Hunting for an editorial for The Press, Stein interviewed the store’s owner. And although Stein reportedly hadn’t read “The Satanic Versus,” his editorial fiercely defended Americans’ right to do so.

“To suppress a book or punish an idea is to express contempt for the people who read the book or consider the idea,” Stein wrote. “In preferring the logic of the executioner to the logic of debate, the book-burners and the Ayatollah Khomeini display their distrust for the principle on which self-government rests, the wisdom and virtue of ordinary people.”

“Americans are fighting back in the most appropriate way possible, by reading and talking about Mr. Rushdie’s book,” Stein continued. “But the cowardly connivance of the big book chains with the ayatollah is placing obstacles in the way of this counterattack.”

 

More power to the people

Five days later, Stein still refused to be silenced, even as flames melted his newspaper’s phones and computers, decimated notebooks and files. An intrepid Stein shifted his editing operation to an offsite production facility on West 238th Street, where he and his staff somehow managed to crank out the paper on time.

Although no arrest was ever made, the FBI reportedly concluded  the Rushdie editorial had motivated the assailants.

While Stein’s heroics paid off — nine years later he won The Press a Pulitzer Prize for his editorial writing — three decades after the firebombing, journalists and their readers still grapple with fundamental questions about freedom of the press in the face of sometimes-deadly checks.

Yet it’s those rights enshrined in the U.S. Constitution that allow reporters — or pretty much anyone — to continue dipping into that proverbial barrel of ink to keep the public informed, said Nicholas Gilewicz, an assistant professor who teaches journalism at Manhattan College.

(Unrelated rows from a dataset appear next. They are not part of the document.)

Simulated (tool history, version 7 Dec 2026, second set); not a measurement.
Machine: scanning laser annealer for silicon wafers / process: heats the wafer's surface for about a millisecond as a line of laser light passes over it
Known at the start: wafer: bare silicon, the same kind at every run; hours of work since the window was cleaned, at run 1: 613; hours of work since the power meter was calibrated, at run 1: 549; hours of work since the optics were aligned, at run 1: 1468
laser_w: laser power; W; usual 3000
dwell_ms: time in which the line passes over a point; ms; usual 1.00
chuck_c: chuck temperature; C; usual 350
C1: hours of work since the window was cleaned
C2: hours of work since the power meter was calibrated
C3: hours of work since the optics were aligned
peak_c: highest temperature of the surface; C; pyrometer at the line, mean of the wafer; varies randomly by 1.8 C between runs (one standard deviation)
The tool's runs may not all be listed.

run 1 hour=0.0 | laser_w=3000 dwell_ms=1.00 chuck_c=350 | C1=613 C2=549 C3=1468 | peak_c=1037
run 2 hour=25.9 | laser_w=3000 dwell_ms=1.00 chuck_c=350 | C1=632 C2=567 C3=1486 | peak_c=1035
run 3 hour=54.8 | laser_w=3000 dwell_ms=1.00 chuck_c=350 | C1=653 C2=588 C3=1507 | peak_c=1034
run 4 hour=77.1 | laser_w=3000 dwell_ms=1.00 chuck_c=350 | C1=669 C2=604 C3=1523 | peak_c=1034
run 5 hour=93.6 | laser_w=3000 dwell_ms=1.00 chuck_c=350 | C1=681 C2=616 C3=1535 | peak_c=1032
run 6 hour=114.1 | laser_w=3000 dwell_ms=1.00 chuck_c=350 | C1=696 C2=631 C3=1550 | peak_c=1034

“The reason our journalism is still so vibrant, even at a time of economic struggle in the industry, are those protections,” Gilewicz said. “Anybody can now, technologically, start journalism outlets. There’s this lower barrier to entry. We have the same rights as citizens” to report the news — aided, too, by smartphones and social media — as it bubbles up from the street.

“That is pretty remarkable,” Gilewicz said. But there’s also a major problem at the moment. “There’s active antagonism toward news media in the U.S., the kind we haven’t seen from a presidential administration since the Nixon era, since there were attempts to devalue what the press was doing,” referring to another Republican president who launched a nasty crusade against the media.

“Now you have President Trump insisting that pretty centrist news outlets are highly biased in publishing ‘fake news,’ by which he means things that are untrue,” when in fact, sometimes it’s just the opposite, the professor said.

 

Questioning rights

Actually, when it comes to free press under siege, it’s worsened since that fateful morning for The Press 30 years ago, said Eileen Markey, a lecturer at Lehman College and journalist who’s spent much of her career covering urban poverty and public policy in the city.

“The environment for the First Amendment is more difficult now than it was in 1989,” Markey said, when “more people in the U.S., shared a consensus that the rights to free speech were paramount, that journalists and artists and writers absolutely should be able to do — and should be protected in — their creative and free publishing endeavors. That consensus is not held as strongly anymore.”

But the fact the First Amendment, as Markey sees it, is questioned by more people today than it has been in the past — owing in no small part to the current president’s anti-press attacks — makes the role of media outlets even more crucial.

“It’s important for newspapers to be clear in their intention,” Markey said. That is, to “defend the First Amendment by infusing the time-tested techniques of high-quality journalism, where we’re looking for new information and respecting nuance.”

Yet it’s also important to keep in mind an attack against journalists’ right to print also is a perniciously broader offensive against their readers’ right to know, said Alexandra Ellerbeck, North American program coordinator at the independent nonprofit Committee to Protect Journalists.

“Free expression is the ability to have true information about what is happening,” Ellerbeck said. “To see something and share that information freely, without being afraid that you will be put in prison or killed or injured.”

That freedom is “fundamental to living in an open society,” she added. “It’s fundamental to living in a democracy. When communities don’t have access to free information or to journalism because the environment is too oppressive” it creates a kind of breeding ground for gross human rights abuses, corruption or worse.

“It’s a very scary place to be,” Ellerbeck said.

To be sure, it’s a struggle that plays out across the globe, in wildly varying degrees. Yet when it comes to protecting the very fabric of free society on a local level, community newspapers are on the front line of the fight, Gilewicz said. Because the free speech values they uphold by reporting the news are “not just local values,” but broader “journalistic and American values.”

“The idea that freedom of speech is worth defending is that it’s worth defending at the national level and the local level, at the bookstore around the corner and the library,” he said. “These are all things that local papers help members of their community understand and apply.”